Which is what the boots do.
There is a high rocket tag component at that level.
Too bad that's an astral projection, and he has a clone (in a private sanctum or demiplane that is inaccessible except via wish (EDIT: Unless you're the mage, of course.)), etc, etc.
At high level, you're never actually fighting the wizard when you fight the wizard. It doesn't matter what tactics you use if the person you're fighting is never truly at risk. You could nuke the entire material plane, and most 20th level mages will be fine (upset, but alive).
The very crux of the problem with the non-caster vs. caster fight is that the caster will not only be prepared for 90% of what you can do, but he'll also be prepared to survive the other 10% through various shenanigans like what I mentioned above. Why prepare to avoid death when you can simply prepare to make it irrelevant? This is an option that is simply not available to any martial character.
Now, sure, forcing a mage to take up his clone back-up will certainly hurt his disposition, but it will not end him. (Of course, doing so is tricky if they are actually just an astral projection, which also means no loot for your trouble.)
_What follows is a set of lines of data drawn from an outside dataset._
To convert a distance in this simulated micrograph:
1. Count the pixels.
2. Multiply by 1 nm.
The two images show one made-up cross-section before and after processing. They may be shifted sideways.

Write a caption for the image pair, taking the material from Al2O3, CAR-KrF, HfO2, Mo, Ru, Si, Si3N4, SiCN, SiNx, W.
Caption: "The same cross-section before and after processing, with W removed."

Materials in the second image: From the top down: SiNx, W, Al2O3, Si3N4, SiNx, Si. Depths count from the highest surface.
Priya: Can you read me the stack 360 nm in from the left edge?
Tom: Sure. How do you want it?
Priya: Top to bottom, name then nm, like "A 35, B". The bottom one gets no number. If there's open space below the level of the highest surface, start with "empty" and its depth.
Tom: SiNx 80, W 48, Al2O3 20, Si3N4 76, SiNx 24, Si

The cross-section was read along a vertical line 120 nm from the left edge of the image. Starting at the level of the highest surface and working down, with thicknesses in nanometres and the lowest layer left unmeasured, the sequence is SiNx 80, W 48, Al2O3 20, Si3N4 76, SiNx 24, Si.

When was the last time you brought a martial character to -Con only to find out months later that that was just stage 1 of the fight?
Of course, maybe the solution to this is to make it so that mages generally CAN'T use catch-all defensive things like Clone or Astral Projection, but as of now they are options and long term at that.
Funny how people assume Wizards walk around with their buffs on all day and they are just loaded down with Clones and Contingency spells.
I always get a kick out of it.
Every caster I have ever played that hit high levels (which is a short list, I suppose) has had to keep a special list of "shit that I have going" because of the sheer enormity of the buffs that are always going. And yes, I properly track spell slot usage when doing so.
Even my current Oracle, which is designed as a beatstick, always has at least 2-3 buffs even when walking around town shopping (endure elements, freedom of movement, greater magic weapon, probably more I'm forgetting). I almost always have a list of about 8 buffs when combat is actually expected.
If you guys aren't playing your casters this way, then maybe you just aren't seeing the class's full potential. Heck, this probably isn't even your fault, it's just that casters get so complicated at high level that it can be hard to manage, which may be another flaw in the system.